Global 'terror database' World-Check leaked
Thomson Reuters 'working furiously' to secure 2.2 million sensitive records
The "terrorist database" World-Check used by global banks and intelligence agencies has, we're told, leaked online.
The mid-2014 version of the database contains some 2.2 million records and is used by 49 of the world's 50 largest banks, along with 300 government and intelligence agencies. Access to its contents is granted via a strict vetting process and the signing of NDAs.
The Thomson Reuters database is accused of falsely designating citizens and organisations as terrorists. Banks have used this data in whole or in part to shutter accounts, effectively locking people out of vast swathes of the global banking system.

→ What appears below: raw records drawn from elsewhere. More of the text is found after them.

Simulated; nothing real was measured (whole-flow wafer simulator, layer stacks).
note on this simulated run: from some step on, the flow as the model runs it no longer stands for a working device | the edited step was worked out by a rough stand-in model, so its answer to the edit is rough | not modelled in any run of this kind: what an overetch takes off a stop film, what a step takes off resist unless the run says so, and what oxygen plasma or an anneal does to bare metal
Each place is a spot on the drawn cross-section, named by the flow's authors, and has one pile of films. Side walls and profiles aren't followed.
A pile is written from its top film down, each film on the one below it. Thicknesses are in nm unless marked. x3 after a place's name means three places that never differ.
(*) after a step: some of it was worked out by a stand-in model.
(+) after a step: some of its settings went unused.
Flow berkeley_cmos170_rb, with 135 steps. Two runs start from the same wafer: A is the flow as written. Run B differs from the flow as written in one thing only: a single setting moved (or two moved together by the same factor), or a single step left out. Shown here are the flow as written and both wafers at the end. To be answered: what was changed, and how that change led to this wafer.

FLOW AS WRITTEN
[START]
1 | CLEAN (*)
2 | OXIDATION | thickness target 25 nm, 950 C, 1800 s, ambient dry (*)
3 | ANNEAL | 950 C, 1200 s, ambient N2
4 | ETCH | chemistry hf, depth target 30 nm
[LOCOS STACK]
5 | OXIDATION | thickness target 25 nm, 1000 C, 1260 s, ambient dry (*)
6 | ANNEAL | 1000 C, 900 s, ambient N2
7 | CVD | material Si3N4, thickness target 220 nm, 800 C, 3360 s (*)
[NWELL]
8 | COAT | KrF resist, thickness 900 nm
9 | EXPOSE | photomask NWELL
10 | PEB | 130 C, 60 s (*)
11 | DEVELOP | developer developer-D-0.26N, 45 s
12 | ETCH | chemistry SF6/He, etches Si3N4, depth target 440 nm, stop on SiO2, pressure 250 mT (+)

Top security researcher Chris Vickery found a copy of the database sitting on an unsecured Couchbase-powered system online, and told The Register it is still exposed to the internet even after he disclosed its location to Thomson Reuters.
"As far as I know, the original location of the leak is still exposed to the public internet," Vickery says. "Thomson Reuters is working feverishly to get it secured."
Thomson Reuters says it will provide citizens and organisations information about their designation on individual request. Alerts are not issued to known contacts of those affected when terrorist designations are assigned, however.
Publicly revealing the database beyond the aforementioned leak could be reckless: World-Check contains sensitive information on citizens regarding their alleged criminal histories and possible terrorist links.
Thomson Reuters urges banks and other customers use multiple sources alongside World-Check and requests that the secretive database not be cited in any public decision-making materials.
The organisation rejects accusations that World-Check is controversial or simply flat out wrong. However, inaccurate terror designations were revealed by the BBC's Radio 4 which gained 30 minutes of access to the database in August 2015 from a disgruntled customer.
That program revealed various British citizens who had their HSBC bank accounts closed in 2014 without the possibility of appeal, because what they claimed were incorrect records in World-Check identifying them as having terrorist links.
One of those was the account for the UK Finsbury Park Mosque which was described in a HSBC letter as having "fallen outside of HSBC's risk appetite". The mosque was in years past visited by Al Qaeda operatives, Beslan Siege members, and had convicted terrorist Abu Hamza al-Masrim as its imam in 1997.
Since that time the Mosque has been run by a group supported by the Metropolitan Police. Sources say HSBC closed on the mosque because it donated money to Palestine during the 2015 Israel-Gaza war.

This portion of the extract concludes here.